Now that the whole world knows how to fool Grisoft's fantastic new "security toolbar", how long should it be before they change the user-agent to something less conspicuous?

By default AVG Free updates itself every 24 hours (and can be set to 4 hours) so the roll-out would seem easy enough to accomplish.

Would Monday morning seem reasonable?

jdMorgan




msg:3646931
 7:48 pm on May 10, 2008 (gmt 0)

That rather depends on whether anyone has found a way to contact them... :(

Jim

Receptional Andy




msg:3646933
 7:54 pm on May 10, 2008 (gmt 0)

change the user-agent to something less conspicuous

I'm hoping they change the UA to something more conspicuous, as I've feel they should let site owners decide whether to let this bot access their sites or not.

whatever check AVG is doing, it's not verifying the page it gets sent fully matches the bits of information it can derive from the search listing

I don't see that it could check something like that reliably, since search listings are not always constructed from the content of the page, and may be out of date in any case.

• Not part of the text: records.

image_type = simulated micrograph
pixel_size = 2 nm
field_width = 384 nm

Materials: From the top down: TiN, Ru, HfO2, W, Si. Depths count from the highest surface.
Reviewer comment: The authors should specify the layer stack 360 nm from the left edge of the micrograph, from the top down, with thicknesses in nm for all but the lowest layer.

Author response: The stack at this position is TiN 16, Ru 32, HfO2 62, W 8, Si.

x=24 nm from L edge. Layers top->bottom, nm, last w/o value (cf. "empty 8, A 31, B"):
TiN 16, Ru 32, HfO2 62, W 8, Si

I confess I find this toolbar behaviour inexplicable. Why don't they just check the page while it's loading and block anything malicious then?

incrediBILL




msg:3646937
 8:14 pm on May 10, 2008 (gmt 0)

how long should it be before they change the user-agent to something less conspicuous?

It shouldn't be less conspicuous, it should be completely inconspicuous!

MS even shows the basics of how they build the UA with tokens from the registry so it's not that complicated:
[msdn.microsoft.com...]

Of course other toolbars are easy to detect as well, but knowing that a toolbar is present isn't as bad as knowing which toolbar is present...

Key_Master




msg:3646939
 8:21 pm on May 10, 2008 (gmt 0)

Key_Master,
How will what your attempting change what took place here?

I only see one hit from the user-agent in question. The toolbar uses the same IP is the browser so without a followup hit, I'd say the rest of the IPs you have listed are unrelated.

Now that the whole world knows how to fool Grisoft's fantastic new "security toolbar", how long should it be before they change the user-agent to something less conspicuous?

Who knows, it might actually be a useful tool if it works similar to "This site may harm your computer" warning Google labels some sites. There are a lot of people out there who aren't computer savvy and need whatever help they can get.

Changing the user-agent will not make much of a difference mainly because it uses the same IP as the web browser. If the user-agent was changed to mirror the browser user-agent it probably would be viewed with more suspicion. That looks more spammy than what is being discussed in this thread.

I do agree with Receptional Andy that keeping the user-agent conspicuous is a good thing.

incrediBILL




msg:3646944
 8:29 pm on May 10, 2008 (gmt 0)

I do agree with Receptional Andy that keeping the user-agent conspicuous is a good thing.

How can keeping it conspicuous be a good thing?

Maybe I'm the only one here that deals with the hackers and other malicious threats on a daily basis. I'm positive that if it's conspicuous, the malicious sites will cloak a squeaky clean page to thwart the toolbar and those " people out there who aren't computer savvy and need whatever help they can get" will get just the opposite.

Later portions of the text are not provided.